When the next administration begins to make difficult choices about its national defense priorities, force structure will be a key concern -- and a critical piece of that debate will involve the balance between soldiers, civilians and contractors, said Nelson Ford, under secretary of the Army, at a discussion at the Brookings Institution yesterday.
"Any serious or purposeful discussion of size must include the role of contractors, without them much of the Army's mission would be simply impossible," said Ford.
While he described contractors as indispensable to current military operations, he asked, "Are they more or less expensive than Army civilians or soldiers? What are the associated costs with having contractors on the battlefield?"

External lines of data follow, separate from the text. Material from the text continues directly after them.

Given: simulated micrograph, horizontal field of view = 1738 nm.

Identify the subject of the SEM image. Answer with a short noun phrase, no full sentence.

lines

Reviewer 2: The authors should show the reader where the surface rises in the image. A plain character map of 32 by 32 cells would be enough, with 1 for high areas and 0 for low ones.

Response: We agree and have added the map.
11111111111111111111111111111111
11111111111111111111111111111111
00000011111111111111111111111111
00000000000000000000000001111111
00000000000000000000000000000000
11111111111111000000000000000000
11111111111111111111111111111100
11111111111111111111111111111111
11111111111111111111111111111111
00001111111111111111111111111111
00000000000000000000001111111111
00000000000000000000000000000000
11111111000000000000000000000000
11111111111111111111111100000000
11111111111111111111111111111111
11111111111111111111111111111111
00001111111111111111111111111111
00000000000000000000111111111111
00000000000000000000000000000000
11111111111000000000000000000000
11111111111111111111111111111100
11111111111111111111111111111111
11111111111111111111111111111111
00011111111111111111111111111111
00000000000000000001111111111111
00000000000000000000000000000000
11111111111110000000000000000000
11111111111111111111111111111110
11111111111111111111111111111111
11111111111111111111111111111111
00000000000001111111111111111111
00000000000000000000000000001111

Ford said 60 National Guard security companies are on the ground in Iraq, mostly doing force protection for light trucks -- contractor trucks. "That's a cost of having a contractor on the ground."
The Army currently has 230,000 civilians, 130,000 permanent contractors and180,000 temporary contractors -- though Ford called the number for temporary contractors an educated guess, saying, "We really don't know how many contractors we have."
During his first week at the Pentagon, back in 2002, Ford was in a meeting where officials discussed the appropriate role of contractors on the battlefield. "I've got to say that that conversation has not gone forward very effectively. We still don't understand that."
While these issues won't be resolved on his watch, Ford said they will be central to the next administration's decisions about how large the Army should be and what it should be tasked to do.